Keeping many rural schools in Northern Ireland open will require merging them into integrated education, a leading funding expert said.
Sir Robert Salisbury completed a review of how schooling is paid for on behalf of the Department of Education in 2013.
He said: “However unpalatable to some, amalgamations and closures of small schools are inevitable because as numbers of pupils decline, establishments become costly to maintain, have a restricted curriculum and can only provide a limited sporting, cultural and educational experience.
“Our divided system exacerbates this and in truth, keeping many rural schools open will only be achieved by merging schools into ‘integrated’ establishments.
“Communities threatened with any school closure should always be given the option to consider a cross-sector amalgamation in order to maintain a school in the area, rather than accepting the present ‘segregated’ area planning process which is now in place.”
He said change will have to come because Northern Ireland has too many small schools and too many types of school which can no longer be funded.
“For example Omagh has six post-primary schools with salaries, buildings costs etc, and Retford in Nottinghamshire, with an almost identical population, has two.
“Replicate this across Northern Ireland and the financial implications are obvious.
“Teachers and governors frequently complain about the lack of funding to run their schools properly, but in fact there is ample money in the system overall, but with so many schools to maintain, resources are spread too thinly.”
Sir Robert said shared education had become fashionable but would have little long-term impact.
“Some schemes are clearly designed as a survival device to protect small schools which may be under threat, thus prolonging the issues raised above.
“Though educational outcomes are usually reported as very positive, they are often ill-defined and difficult to quantify and prompt the obvious question that if these schemes work so well on restricted contact, why not fully integrate?
“Logistically, ‘shared’ educational schemes do not offer a permanent solution because planning joint timetables, arranging transport of staff and students quickly begins to exert a negative influence on the rest of the school.
“There is usually a substantial financial cost to all of this, especially transport, and it is reasonable to ask, if the funding ceases in the future, is the initiative likely to survive?
“Some schemes which have young people sharing the same building but having different uniforms and entering by separate doors are patently absurd and a better way to perpetuate difference is hard to imagine.”
He said though virtually every political or educational observer from outside Northern Ireland sees its divided educational system as one of the root causes of tensions, most political and religious leaders continually deny this and resist the development of an integrated system.

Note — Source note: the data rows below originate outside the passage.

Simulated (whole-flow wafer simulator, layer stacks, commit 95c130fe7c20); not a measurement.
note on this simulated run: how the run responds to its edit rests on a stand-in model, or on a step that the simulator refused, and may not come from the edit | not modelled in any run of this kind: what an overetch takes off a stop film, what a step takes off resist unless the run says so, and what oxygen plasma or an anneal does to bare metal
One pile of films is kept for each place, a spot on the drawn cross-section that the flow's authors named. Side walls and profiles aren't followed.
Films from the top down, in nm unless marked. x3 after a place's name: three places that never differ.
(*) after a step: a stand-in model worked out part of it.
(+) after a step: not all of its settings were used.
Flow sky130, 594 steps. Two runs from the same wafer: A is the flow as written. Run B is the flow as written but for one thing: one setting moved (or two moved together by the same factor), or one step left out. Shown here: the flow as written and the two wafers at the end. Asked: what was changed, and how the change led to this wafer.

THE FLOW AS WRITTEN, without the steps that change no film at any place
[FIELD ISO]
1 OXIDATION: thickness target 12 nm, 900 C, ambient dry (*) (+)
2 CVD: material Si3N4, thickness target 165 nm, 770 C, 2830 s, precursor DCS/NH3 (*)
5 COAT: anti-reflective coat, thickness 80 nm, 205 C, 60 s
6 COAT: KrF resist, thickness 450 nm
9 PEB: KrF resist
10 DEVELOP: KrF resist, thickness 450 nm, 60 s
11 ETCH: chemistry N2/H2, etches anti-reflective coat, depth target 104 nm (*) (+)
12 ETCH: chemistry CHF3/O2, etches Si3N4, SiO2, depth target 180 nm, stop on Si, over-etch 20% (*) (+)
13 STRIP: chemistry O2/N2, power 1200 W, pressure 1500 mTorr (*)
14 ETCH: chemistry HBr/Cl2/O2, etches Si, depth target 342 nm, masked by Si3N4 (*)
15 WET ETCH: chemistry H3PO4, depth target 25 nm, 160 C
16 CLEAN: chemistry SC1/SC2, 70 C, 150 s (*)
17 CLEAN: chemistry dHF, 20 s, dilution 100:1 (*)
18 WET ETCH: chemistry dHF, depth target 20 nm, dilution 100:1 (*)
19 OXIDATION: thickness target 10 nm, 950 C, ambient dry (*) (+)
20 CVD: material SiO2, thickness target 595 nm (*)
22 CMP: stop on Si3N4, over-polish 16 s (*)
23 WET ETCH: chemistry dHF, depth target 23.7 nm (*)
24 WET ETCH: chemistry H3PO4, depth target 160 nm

“Repeatedly, they have been urged to consider schooling which educates all of our young people together because it is fairly obvious that separating children, often from the age of three, into different schools, clearly divides communities and creates misunderstanding and prejudice.”
He said it was difficult to change entrenched attitudes and if the current system was successful there might be virtue in sticking with the status quo, but despite claims to the contrary, educational outcomes do not compete with the best in the world.
“It is true that some of our top students achieve high standards, but there is a huge tail of underachievement, especially in the inner city areas, where results are some of the worst in the whole of Europe.
“Furthermore many of our schools fail to focus on the skills our young people will need for the next 20 to 30 years and persist in looking back and educating for a world which no longer exists.
“Teaching flexibility and adaptability, global awareness, entrepreneurship, co-operation and networking, confidence in meeting ever-changing circumstances, technological competence and high quality communication skills are the sort of attributes our children will need in the future.
“Spoon-feeding them with an outmoded, predictable diet, merely to pass examinations, will just not do.”